ROI analysis of apartment in Loci Residences: DLD data and real deals

1. Area definition and data structure

Actual location: according to DLD data, the Loci Residences building is located in Al Barsha South Fourth, within the Jumeirah Village Circle master project. For 2-bedroom apartments (2 b/r), the DLD database contains 19 sale transactions and 85 confirmed lease contracts (in recent years).

ROI analysis of apartment in Loci Residences: DLD data and real deals Continental Club Property LLC

2. Liquidity and transaction frequency

Regular transactions have been recorded since 2022: 3 deals in 2022, 5 deals in 2023, 10 deals in 2024 (and already 1 in the future – 2025, but for the analysis we use only completed transactions no later than the current date). For the 2-bedroom segment in this building there is a stable flow of new owners, which reflects ongoing demand. Rental activity also shows a steady pattern, confirming its attractiveness for tenants.

ROI analysis of apartment in Loci Residences: DLD data and real deals Continental Club Property LLC

3. Price dynamics per square metre (Loci Residences, 2-bedroom)

Average price per m² based on confirmed sales:

  • Q4 2022: 9,814 AED/m²
  • Q3 2023: 9,847 AED/m²
  • Q4 2023: 10,304 AED/m²
  • Q2 2024: 9,741 AED/m²
  • Q3 2024: 9,477 AED/m²

The average price range per m² over the past 12 months is 8,827 AED/m² (noticeably lower than before), which may indicate a price dip in new transactions or sales at slightly lower rates during the initial handover phase.

4. Comparison with the wider area (Al Barsha South Fourth, apartments)

The average price per m² over the last 12 months across the entire area is 15,122 AED/m² for residential apartments – roughly 1.7 times higher than the current level in Loci Residences (8,827 AED/m²). In terms of dynamics: over the last 2 years the area has shown strong growth – from 11,212 AED/m² in Q1 2023 to 13,296–13,520 AED/m² in the second half of 2024 and up to 15,693 AED/m² by the end of 2025.

5. Rental dynamics and levels

For Loci Residences, the average annual rent per m² over the last 12 months is 1,208 AED/m², with the main flow of contracts in 2024–2025 (we see a further mild increase in rates: Q3 2024 — 1,257 AED/m², Q4 2024 — 1,300 AED/m²).

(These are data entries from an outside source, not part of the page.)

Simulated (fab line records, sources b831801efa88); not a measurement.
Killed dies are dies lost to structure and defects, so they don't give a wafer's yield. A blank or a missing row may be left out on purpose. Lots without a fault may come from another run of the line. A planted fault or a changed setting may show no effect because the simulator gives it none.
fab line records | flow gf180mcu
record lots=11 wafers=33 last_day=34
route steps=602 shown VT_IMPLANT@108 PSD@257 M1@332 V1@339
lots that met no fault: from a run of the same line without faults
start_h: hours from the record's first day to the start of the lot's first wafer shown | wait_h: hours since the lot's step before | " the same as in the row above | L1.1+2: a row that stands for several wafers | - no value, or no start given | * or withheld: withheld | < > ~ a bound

For the entire area, the comparable rental rate over the last 12 months is 1,047 AED/m², which is 13–15% lower than in the building itself. Across the area, the rental rate trend is clearly upward: from around 812 AED/m² at the end of 2023 to 849–897 AED/m² in 2024 and above 1,000–1,145 AED/m² by 2025–2026.

6. Yield comparison and fair value ranges

  • Actual gross yield (ROI) for Loci Residences (based on average rent and transaction price over 12 months): 1,208 / 8,827 = 13.7%
  • Actual ROI for the area: 1,047 / 15,122 = 6.9%

Taking into account standard transaction costs (7–8% entry costs), the net effective yield for the building will be around 12.7–12.9%. For the area, this figure will be 6.3–6.5%.

As a benchmark: for a purchase in this building to deliver an “investment-fair” yield of 7–8% per annum, the fair price range per m² would be around 15,100–17,300 AED/m² (i.e. at or above the average price for the area). Actual current deals are closing with a substantial premium in rental yield, which reflects strong investment appeal for rental business, but may indicate discounted sale values (or artificially elevated rental rates at the start of operation).

7. Conclusions on outlook and liquidity

— According to DLD data, Loci Residences is clearly a higher-yielding asset for a rental investor compared with typical apartments in Al Barsha South Fourth, which is evident both from the average transaction price and from the rental rate.
— Resale prices in the building are still noticeably below the area’s average, creating an entry point for yield-focused investors. However, one should factor in the typical effect for new buildings: early transactions are often cheaper, and rental rates may adjust once occupancy stabilises.
— Liquidity in both the building and the area is very high; the number of sales and lease contracts suggests the property is in strong demand among both buyers and tenants.
— It is doubtful that the current double-digit yield will be sustained over a 3–5 year horizon: convergence towards area-level returns (6–8% per annum) is likely. The continued price growth in the area over the last 2 years supports a positive view on capital appreciation prospects, but the current “gap” (the building being much cheaper than the wider area) may narrow over time.